And Cardinal Cicognani did not miss the opportunity to mention Pope John’s recent encyclical, Mater et Magistra, which had been suggested by Cardijn himself and specifically recommended the Jocist “see-judge-act” method.

“The Holy Father, who again recently has expressed his paternal solicitude for all workers in his Encyclical Letter MATER ET MAGISTRA, is hoping that the Rio de Janeiro meeting will mark a new development of the Y.C.W., especially in the countries of Latin America, which are so dear to him.

“And that is why he grants a fatherly Apostolic Blessing to tireless Mgr. Cardijn, to yourself who are to preside this meeting, to all taking part in this Second International Council, and to all the chaplains and leaders of the great Y.C.W. family throughout the world.

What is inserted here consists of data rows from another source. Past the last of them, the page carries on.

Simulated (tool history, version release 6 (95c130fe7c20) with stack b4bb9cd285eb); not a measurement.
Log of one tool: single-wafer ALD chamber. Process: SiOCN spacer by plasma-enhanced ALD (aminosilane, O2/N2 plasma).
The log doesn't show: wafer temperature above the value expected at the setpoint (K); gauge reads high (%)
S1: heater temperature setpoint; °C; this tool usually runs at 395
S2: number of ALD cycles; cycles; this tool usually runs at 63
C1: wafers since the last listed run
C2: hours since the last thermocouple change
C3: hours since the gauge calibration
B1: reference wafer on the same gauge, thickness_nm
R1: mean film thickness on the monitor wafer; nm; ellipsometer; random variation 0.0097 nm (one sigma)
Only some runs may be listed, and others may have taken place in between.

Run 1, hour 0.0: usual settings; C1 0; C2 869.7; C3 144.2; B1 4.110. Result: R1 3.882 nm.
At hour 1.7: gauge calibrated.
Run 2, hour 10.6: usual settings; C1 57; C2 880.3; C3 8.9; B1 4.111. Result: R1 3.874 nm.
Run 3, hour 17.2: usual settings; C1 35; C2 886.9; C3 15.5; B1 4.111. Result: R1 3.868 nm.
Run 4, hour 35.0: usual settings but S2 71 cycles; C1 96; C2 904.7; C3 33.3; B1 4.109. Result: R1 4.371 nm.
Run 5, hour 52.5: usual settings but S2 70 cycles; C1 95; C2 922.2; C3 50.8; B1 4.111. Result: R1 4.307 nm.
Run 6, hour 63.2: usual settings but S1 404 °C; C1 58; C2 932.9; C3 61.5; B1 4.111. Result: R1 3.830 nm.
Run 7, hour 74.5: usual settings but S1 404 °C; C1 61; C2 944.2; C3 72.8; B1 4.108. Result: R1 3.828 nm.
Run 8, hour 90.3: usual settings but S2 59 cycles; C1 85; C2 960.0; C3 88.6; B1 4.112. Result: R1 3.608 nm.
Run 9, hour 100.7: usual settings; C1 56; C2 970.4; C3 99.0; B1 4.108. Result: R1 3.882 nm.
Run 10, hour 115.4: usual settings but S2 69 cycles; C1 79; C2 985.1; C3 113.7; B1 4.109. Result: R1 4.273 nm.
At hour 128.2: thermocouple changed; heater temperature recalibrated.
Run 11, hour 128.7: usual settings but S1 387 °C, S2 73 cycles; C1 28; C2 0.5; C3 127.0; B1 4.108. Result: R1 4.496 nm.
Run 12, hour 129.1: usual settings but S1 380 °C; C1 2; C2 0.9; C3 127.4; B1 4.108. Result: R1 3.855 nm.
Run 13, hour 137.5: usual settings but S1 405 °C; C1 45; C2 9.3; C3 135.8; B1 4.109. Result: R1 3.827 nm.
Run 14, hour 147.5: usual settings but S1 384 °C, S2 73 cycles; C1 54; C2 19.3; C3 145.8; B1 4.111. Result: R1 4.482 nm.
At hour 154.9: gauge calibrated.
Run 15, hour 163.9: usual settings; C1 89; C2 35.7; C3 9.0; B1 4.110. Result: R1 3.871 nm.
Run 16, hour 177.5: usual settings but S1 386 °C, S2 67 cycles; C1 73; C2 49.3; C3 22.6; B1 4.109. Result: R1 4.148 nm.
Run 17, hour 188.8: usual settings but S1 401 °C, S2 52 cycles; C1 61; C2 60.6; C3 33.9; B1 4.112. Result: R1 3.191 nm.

“I am happy to send you this precious encouragement of His Holiness and I should like to express my own best wishes for the work of the leaders of the groat international Catholic movement of young workers,” the cardinal concluded.

SOURCE

ORIGINAL FRENCH

Cardinal Amleto Cicognani – Romeo Maione 25 10 1961 (Joseph Cardijn Digital Library)

ENGLISH TRANSLATION

Cardinal Amleto Cicognani – Romeo Maione 25 10 1961 (Joseph Cardijn Digital Library)

REFERENCES

Pope John XXIII, Mater et Magistra (Vatican.va)

Amleto Cardinal Cicognani (Catholic Hierarchy)

A leaven of expanding influence

On 23 October 1961, Archbishop D’Souza of Nagpur, India wrote to the Indian YCW chaplain, Fr Rupert, who was preparing to leave for the YCW International Council in Rio de Janeiro.

“My dear Father Rupert,

“I am sorry I could not get a message across to you before you left, as I was out of station for a while. I do hope I am not late in reaching you. We have just finished two Conferences here – one of the Bishops of the Region and the other an Interdiocesan Conference of Priests, where, among other things, we discussed the question of the social uplift of our people. The Y.C.W. as is but natural figured in our discussions.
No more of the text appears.